Quote:
Originally Posted by TiltonBB
It is interesting to note the changes in the quality of reporting when you travel around the country. The major markets (Boston, New York, Chicago Etc.) have more money to attract the top talent. The stutters and hiccups are a lot less prevalent at that level. It is a food chain with most reporters aspiring to get to the top but there are so few top tier positions compared to all the rest that it is very competitive and difficult to get there.

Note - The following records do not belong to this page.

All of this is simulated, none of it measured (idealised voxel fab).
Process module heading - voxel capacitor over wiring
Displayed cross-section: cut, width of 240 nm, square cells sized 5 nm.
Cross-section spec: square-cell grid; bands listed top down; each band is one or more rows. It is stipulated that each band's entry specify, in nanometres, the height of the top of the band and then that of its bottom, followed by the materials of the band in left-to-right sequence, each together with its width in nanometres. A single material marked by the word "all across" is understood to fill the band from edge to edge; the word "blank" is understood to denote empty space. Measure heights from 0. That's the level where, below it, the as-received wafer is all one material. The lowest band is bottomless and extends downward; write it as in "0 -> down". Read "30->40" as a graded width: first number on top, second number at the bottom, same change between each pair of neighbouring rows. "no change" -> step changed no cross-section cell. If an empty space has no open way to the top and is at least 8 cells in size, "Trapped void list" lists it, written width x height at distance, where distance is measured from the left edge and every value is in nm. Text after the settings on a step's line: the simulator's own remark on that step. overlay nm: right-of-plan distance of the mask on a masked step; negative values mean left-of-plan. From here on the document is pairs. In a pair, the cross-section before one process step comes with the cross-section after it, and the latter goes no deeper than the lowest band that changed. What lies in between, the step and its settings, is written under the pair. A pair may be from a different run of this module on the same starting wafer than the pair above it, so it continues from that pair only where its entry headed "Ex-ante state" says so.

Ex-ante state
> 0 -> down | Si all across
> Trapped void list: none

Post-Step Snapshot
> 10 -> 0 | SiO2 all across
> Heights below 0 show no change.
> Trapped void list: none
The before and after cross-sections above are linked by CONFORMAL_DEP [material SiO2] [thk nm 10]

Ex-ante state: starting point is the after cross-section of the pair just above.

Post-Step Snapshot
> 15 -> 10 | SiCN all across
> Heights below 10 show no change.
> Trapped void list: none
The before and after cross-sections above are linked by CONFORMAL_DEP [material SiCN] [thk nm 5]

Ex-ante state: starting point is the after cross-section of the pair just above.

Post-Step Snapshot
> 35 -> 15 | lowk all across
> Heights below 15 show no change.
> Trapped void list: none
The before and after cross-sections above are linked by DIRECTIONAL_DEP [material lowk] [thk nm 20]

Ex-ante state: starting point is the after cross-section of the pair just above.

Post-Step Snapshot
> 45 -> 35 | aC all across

It is also interesting to see reporting such as when a 6 wheel truck has an accident and reporter says it "jackknifed" or when a front end loader is involved with snow removal and the reporter calls it a bulldozer. These types of misstatements happen often but many of the reporters went to journalism school and went right to work in the TV business after they graduated. They have not been out living life in the real world and their exposure to it has been limited.
|
I agree with your first paragraph, but your second seems to miss some fundamental issues. First, journalism is a profession in and of itself, just like teaching, the law, policing, etc. The whole idea is that they learn how to write about topics on which they have little personal experience. Second, even if we take your point that it would be good to have personal experience on a topic before writing, your solution would create an impossible set of logistics--we get a trucker to write about jackknifes, a builder to write about development, a policeman to write about crime, etc. How many folks are working in this newsroom? When did any of them take the time to get good at writing? Aren't they all even more biased than the reporters we complain about today?